Reputation: 35
Edit: The Question was meant as "is a function pointer atomic in the C standard".
Is a variable, which is a pointer to a function itself, thread-safe? With thread-safe, I mean, is the value always defined? Like, is it always a legal value, the address of an existing function? (Some function I assigned at some point to this value.)
I think storing the value in the variable should always be a single assembler instruction (similar to "reading"). Considering that, it should be fine, shouldn't it?
NOTE: I mean on a single core CPU. (I'm not sure if this makes a difference.)
Example, for code, set_a()
and do_something()
in the code below could be called from any thread at any time.
Test.h
typedef int fn_t (int a);
void set_a(fn_t * fn);
void do_something(void);
Test.c
static fn_t * a;
void set_a(fn_t * fn){
a = fn;
}
void do_something(void){
if (a != NULL && a(1) == 0){
printf(" Happend \n");
}
printf("Doing something else \n");
}
Upvotes: 1
Views: 130
Reputation: 181179
Is a variable, which is a pointer to a function itself, thread-safe? With thread-safe, i mean is the value always defined? Like is it always a legal value, a adr of a existing function.
No, regardless of threading. Neither object pointers nor function pointers are automatically guaranteed to contain addresses of valid targets. For example,
void (**p)(void) = malloc(sizeof(*p));
void (*fp1)(void) = (void (*)(void)) 0;
void (*fp2)(void) = (void (*)(void)) *p;
However, it is true that all functions live and keep the same address for the the entire run of the program, so once you take the address of an existing function, the result never becomes a dangling pointer.
It is also true that functions and their addresses are not thread-specific. A function pointer valid in one thread is also valid and points to the same function in any other thread in the same run of the program.

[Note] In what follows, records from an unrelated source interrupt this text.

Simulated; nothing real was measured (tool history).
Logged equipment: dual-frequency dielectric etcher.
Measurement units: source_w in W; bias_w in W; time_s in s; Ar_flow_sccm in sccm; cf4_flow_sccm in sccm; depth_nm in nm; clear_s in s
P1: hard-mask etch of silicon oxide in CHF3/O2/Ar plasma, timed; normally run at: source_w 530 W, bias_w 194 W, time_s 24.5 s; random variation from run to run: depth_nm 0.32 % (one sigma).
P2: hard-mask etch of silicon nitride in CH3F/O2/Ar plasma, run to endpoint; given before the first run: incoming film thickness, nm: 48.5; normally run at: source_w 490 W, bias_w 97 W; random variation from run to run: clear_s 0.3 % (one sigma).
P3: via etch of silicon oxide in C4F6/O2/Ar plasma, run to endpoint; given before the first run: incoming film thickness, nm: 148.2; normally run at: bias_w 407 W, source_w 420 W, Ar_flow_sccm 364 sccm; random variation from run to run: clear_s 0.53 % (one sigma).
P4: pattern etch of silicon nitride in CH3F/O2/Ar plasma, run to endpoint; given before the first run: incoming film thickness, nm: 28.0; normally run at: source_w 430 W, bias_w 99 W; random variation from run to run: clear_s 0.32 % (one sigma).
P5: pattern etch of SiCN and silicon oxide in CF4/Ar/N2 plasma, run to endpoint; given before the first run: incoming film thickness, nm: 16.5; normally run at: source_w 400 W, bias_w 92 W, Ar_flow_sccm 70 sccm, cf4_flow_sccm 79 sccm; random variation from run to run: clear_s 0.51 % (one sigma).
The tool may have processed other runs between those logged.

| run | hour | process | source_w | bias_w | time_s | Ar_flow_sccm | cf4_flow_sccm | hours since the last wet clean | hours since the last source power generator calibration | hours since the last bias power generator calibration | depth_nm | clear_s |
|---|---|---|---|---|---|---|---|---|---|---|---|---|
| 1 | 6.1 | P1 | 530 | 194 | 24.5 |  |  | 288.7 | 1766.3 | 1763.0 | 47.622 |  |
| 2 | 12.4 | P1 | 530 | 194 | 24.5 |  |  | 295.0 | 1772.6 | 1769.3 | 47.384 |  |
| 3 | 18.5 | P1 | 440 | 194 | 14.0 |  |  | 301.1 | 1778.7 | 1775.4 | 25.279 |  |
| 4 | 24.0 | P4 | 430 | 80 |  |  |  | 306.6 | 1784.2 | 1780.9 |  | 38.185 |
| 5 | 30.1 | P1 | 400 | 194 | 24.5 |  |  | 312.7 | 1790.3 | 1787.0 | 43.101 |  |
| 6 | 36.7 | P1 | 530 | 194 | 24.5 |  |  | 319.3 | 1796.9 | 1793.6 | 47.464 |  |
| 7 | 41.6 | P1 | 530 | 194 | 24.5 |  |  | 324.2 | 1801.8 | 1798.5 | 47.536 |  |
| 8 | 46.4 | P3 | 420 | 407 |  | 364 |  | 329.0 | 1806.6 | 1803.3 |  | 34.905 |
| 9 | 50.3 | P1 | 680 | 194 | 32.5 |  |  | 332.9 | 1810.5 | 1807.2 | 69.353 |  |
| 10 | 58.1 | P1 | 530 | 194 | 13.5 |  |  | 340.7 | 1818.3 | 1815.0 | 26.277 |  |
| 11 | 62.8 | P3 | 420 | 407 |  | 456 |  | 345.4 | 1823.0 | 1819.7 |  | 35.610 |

I think storing the value in the variable should always be a single assembler instruction (similar to "reading"). Considering that it sould be fine, shouldnt it?
That has little to do with thread safety, and it is not a special characteristic of function pointers. What you're asking seems more like whether accesses to objects of function pointer type are atomic. But at the level of the C language, that is not much related to how any given CPU implements reads and writes of values of that type. C has explicitly atomic types, but it does not recognize any accidentally atomic ones.
Example for code, set_a() and do_something() could be called from any thread at any time.
If one thread calls your set_a()
and a different one calls your do_something()
, without any synchronization between those calls, then the program contains a data race, and its behavior is undefined. This is true as long as the type of a
is not atomic, regardless of what its specific type is.
Upvotes: 1
Reputation: 27190
Is a variable, which is a pointer to a function itself, thread-safe?
You are asking the wrong question. It doesn't matter whether the variable is "thread-safe" (whatever that means*) or not. Your code uses the variable in a way that is not thread-safe.
This expression, a != NULL && a(1) == 0
first tests the value, and then uses the pointer. Nothing prevents some other thread from changing the value between the test and the use.
Thread-safe variables and objects do not magically confer thread-safety upon the code that uses them. A program as a whole is not "thread-safe" unless it is thread-safe at every level.
* If someone says that a variable is "thread-safe," they usually mean that no thread will ever see the variable contain any value other than its initial value or a value that the program stored in it. I don't know whether C pointer variables always have that property or not.